The etymological odyssey of “Odysseus”

Tell me, O Muse, of the origin of the name of the man of many devices. And why Latin calls him “Ulysses,” if you don’t mind.

A black-and-white hand-drawn sketch of the bearded headed of Odysseus in the style of red-figure pottery.
A doodle of many devices—or at some devices. OK, one. This bearded bust of Odysseus is based on red-figure pottery. John Kelly

Homer’s Odyssey spans over 12,000 lines. Christopher Nolan’s new and acclaimed film adaptation of the ancient poem clocks its own epic length with a runtime of 172 minutes.

The journey of the word odyssey into English, however, is far briefer. May we pour out some libations! But the etymology of the name Odysseus proves to be something of a Trojan Horse, as we will see.

Odyssey etymology

Here is a summary of the tale of the word odyssey as passed down by the Oxford English Dictionary:

  1. Odyssey derives from the Greek name of the story, Ὀδύσσεια (Odusseia), a noun formed from the name of its central hero, Ὀδυσσεύς (Odusseus). Latin had a practice of rendering the Greek letter upsilon (υ) as a y, yielding Odyssea, the direct source of the English word.
  1. Referring to the Homeric poem, Odyssey is first attested in Old English as Odissia in the Enchiridion, a spiritual manual on numerology by Byrhtferth, a 10th-century English monk. It has a long gap in the record until 1590, when Edmund Spenser mentions the epic poem in his “Letter to Sir Walter Raleigh,” which contains the preface to his Faerie Queene. (In terms of length, Spenser far out-epics Homer in The Faerie Queen, which clocks in at just under 35,000 lines.)
  1. Evidence for the extended use of odyssey—for “a long series of wanderings” or “an adventurous journey”—sets its metaphorical foot ashore in Robert Louis Stevenson’s 1886 Kidnapped. A young adult novel, Kidnapped tells the odyssey of David Balfour, a teenager whose uncle violently thwarts him from claiming his inheritance. The figurative use of odyssey already had a decades-older antecedent in French.
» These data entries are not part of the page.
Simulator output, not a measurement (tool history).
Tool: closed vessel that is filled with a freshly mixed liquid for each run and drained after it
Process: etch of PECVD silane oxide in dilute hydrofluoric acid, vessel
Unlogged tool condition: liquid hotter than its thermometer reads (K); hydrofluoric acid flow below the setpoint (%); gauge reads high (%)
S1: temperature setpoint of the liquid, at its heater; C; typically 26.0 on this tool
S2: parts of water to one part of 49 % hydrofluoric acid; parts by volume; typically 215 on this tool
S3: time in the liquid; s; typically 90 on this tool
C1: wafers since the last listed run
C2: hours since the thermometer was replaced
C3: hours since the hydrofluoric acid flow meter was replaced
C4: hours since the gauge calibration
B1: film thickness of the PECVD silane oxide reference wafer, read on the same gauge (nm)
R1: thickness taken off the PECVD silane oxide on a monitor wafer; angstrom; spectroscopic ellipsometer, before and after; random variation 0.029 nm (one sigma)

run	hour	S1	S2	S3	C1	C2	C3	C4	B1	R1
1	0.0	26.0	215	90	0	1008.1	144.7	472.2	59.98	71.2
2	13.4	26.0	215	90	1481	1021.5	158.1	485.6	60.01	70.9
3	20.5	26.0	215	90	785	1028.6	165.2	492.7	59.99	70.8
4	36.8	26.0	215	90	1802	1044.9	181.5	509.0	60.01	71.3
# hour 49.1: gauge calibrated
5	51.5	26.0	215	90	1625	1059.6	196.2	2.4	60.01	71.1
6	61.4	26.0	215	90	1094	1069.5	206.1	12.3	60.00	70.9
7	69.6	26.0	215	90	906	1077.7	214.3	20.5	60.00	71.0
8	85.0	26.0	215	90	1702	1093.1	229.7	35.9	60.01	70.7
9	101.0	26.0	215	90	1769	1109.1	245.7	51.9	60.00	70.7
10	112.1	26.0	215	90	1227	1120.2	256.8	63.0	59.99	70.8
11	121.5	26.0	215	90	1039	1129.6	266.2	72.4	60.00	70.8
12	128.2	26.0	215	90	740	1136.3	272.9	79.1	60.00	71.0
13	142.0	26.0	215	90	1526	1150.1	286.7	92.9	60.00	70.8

But this is just the origin of odyssey. As for the name Odysseus itself? Gather round, readers. 



Traditional etymology given for Odysseus

👉 The Odyssey itself offers its own, mythic origin for the name Odysseus: “hated by gods and men.” This is the sense traditionally given based on an instance of the verb ὀδύσσομαι (odussomai), “to hate, be angry with,” in a backstory in Book 19.

We pick up the story there.

After years of adventuresome setbacks at sea, Odysseus does return to his island kingdom of Ithaca. (Not to spoil the nearly 3,000-year-old epic for anyone…) But Odysseus doesn’t just show up and say, “Hey guys! Remember me?” Favoring him, the goddess Athena disguises our wily, worn hero as a beggar. That way, he can scope the scene, overrun as it has been by suitors vying for his unwavering wife, Penelope, and the wealth that would come with her weaving hand.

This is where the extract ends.